Students will learn how to apply energy conservation in a closed system.

### Key Equations

\begin{align*} \sum E_{\text{initial}} = \sum E_\text{final} \; \; \text{The total energy does not change in closed systems}\end{align*}

Guidance
Energy is conserved in a closed system. That is, if you add up all the energy of an object(s) at one time it will equal all the energy of said object(s) at a later time. A closed system is a system where no energy is transferred in or out. The total energy of the universe is a constant (i.e. it does not change). The problems below do not consider the situation of energy transfer (called work). So friction and other sources where energy leaves the system are not present. Thus, one simply adds up all the potential energy and kinetic energy before and sets it equal to the addition of the total potential energy and kinetic energy after.

#### Example 1

Billy is standing at the bottom of a ramp inclined at 30 degrees. Billy slides a 2 kg puck up the ramp with an initial velocity of 4 m/s. How far up the ramp does the ball travel before it begins to roll back down? Ignore the effects of friction.

##### Solution

The potential energy of the puck when it stops at the top of it's path will be equal to the kinetic energy that it was initially rolled with. We can use this to determine the how high above the ground the puck will be above the ground when it stops, and then use trigonometry to find out how far up the ramp the puck will be when it stops.

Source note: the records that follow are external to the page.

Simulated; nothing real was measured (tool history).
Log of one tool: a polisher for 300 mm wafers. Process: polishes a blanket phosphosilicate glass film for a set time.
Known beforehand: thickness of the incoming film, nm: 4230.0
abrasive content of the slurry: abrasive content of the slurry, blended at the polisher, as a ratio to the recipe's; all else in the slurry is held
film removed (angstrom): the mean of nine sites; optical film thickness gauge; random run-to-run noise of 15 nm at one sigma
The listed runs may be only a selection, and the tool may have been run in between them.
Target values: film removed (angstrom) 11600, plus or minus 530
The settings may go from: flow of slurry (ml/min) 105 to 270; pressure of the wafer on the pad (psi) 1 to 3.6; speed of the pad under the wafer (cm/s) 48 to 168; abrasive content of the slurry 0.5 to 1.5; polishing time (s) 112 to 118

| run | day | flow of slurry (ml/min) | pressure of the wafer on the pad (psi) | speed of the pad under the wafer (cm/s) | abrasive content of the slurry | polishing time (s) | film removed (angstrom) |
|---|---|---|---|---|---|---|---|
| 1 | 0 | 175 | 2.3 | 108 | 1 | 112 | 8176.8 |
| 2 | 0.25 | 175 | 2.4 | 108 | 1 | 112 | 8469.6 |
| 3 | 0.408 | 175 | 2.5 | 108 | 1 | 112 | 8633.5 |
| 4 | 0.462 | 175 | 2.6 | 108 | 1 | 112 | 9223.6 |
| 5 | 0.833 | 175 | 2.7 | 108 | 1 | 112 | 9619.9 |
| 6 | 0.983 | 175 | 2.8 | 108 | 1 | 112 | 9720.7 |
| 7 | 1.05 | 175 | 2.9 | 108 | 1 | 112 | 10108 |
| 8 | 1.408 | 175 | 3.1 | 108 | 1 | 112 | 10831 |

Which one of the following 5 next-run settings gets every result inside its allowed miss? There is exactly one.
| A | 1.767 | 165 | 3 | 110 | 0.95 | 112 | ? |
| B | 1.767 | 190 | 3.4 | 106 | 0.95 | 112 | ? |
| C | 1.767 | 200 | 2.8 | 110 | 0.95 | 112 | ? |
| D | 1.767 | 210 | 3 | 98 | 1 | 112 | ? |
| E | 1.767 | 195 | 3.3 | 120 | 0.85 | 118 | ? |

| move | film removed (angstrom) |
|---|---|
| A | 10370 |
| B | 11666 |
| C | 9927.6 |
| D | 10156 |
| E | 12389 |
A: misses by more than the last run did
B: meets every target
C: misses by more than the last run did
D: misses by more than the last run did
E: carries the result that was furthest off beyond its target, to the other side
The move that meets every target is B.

\begin{align*} PE_i + KE_i &= PE_f + KE_f && \text{start with conservation of energy}\\ 0 + \frac{1}{2}mv^2 &= mgh + 0 && \text{take out the energy terms we know will be zero and substitute the equations for potential and kinetic energy.}\\ \frac{1}{2}v^2 &= gh && \text{simplify the equation}\\ h&=\frac{v^2}{2g} && \text{solve for h}\\ h&=\frac{(4\;\text{m/s})^2}{2*9.8\;\text{m/s}^2} && \text{substitute in the known values}\\ h&=0.82\;\text{m}\\ \end{align*}

Now we can find the distance up the ramp the ball traveled since we know the angle of the ramp and the height of the ball above the ground.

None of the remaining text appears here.